EDITORIAL: Judge should toss BLM's media restrictions


The U.S. Bureau of Land Management wants to limit media and public access to wild horse roundups around the West, but not because the agency is seeking greater efficiency and safety, as it claims.

The BLM’s mismanagement of the region’s wild horse and burro populations is a matter of public record. The number of captured horses and burros in holding corrals now exceeds the estimated 40,000 animals living on the range, The Associated Press reports. The roundups have become nothing more than make-work boondoggles that cause the animals unnecessary stress and force them into captivity.

No, the BLM wants to limit access to the roundups because it wants less public scrutiny of its incompetence. That’s why Horseback Magazine photographer Laura Leigh and her advocacy group, Wild Horse Education, sued the BLM to make sure taxpayers can see the roundups first-hand.

This month, Stephens Media, the parent company of the Las Vegas Review-Journal, and many other newspaper companies and media organizations filed a friend-of-the-court brief in support of Ms. Leigh’s case. That action was returned last year to U.S. District Judge Larry Hicks of Reno by the 9th U.S. Circuit Court of Appeals to consider the constitutionality of BLM policies restricting access.

The BLM’s bogus safety and efficiency concerns are “speculative at best and at worst are overly broad and ambiguous, often arbitrarily and capriciously chilling visual journalists’ ability to cover matters of public concern,” the brief says. “If they are willing to assume such risks in a warzone, it should certainly be considered that such safety concerns by the government are nothing more than mere pretext when it comes to horse gathers.”

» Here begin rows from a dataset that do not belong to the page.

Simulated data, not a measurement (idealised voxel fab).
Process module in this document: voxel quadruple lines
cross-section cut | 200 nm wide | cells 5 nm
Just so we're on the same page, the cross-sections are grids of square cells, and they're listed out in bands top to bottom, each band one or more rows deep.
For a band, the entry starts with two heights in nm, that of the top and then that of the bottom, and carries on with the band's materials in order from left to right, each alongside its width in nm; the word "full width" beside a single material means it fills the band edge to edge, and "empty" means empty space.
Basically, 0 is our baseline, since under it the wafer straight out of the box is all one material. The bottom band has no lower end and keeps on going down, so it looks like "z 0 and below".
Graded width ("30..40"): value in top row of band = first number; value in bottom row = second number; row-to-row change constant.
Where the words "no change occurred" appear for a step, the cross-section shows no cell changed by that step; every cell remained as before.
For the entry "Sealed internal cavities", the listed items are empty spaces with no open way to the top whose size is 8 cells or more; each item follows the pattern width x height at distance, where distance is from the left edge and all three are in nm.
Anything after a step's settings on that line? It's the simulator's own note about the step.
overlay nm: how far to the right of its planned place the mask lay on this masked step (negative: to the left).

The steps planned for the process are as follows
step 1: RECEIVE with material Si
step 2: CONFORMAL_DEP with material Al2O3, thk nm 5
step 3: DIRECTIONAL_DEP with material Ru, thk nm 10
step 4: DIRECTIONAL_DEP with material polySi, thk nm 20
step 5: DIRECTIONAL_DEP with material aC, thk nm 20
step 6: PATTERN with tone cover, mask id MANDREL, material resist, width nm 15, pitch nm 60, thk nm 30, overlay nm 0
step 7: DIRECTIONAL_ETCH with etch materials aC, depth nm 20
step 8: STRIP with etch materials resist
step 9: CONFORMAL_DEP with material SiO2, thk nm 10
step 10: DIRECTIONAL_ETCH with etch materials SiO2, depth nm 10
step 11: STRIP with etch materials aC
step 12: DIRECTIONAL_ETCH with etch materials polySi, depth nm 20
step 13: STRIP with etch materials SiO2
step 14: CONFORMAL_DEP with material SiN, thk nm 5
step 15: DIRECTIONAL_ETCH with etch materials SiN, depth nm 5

Earlier this year, an independent panel assembled at the request of the BLM determined the costly roundups do nothing to control the wild horse population. The committee recommended less federal intervention, more fertility control and more of letting nature take its course.

Judge Hicks should throw out the BLM’s access restrictions on wild horse roundups, which clearly are intended to prevent the collection of information on a massive public policy failure. A far better outcome would have the BLM ending the roundups and leaving Nevada’s wild horses alone.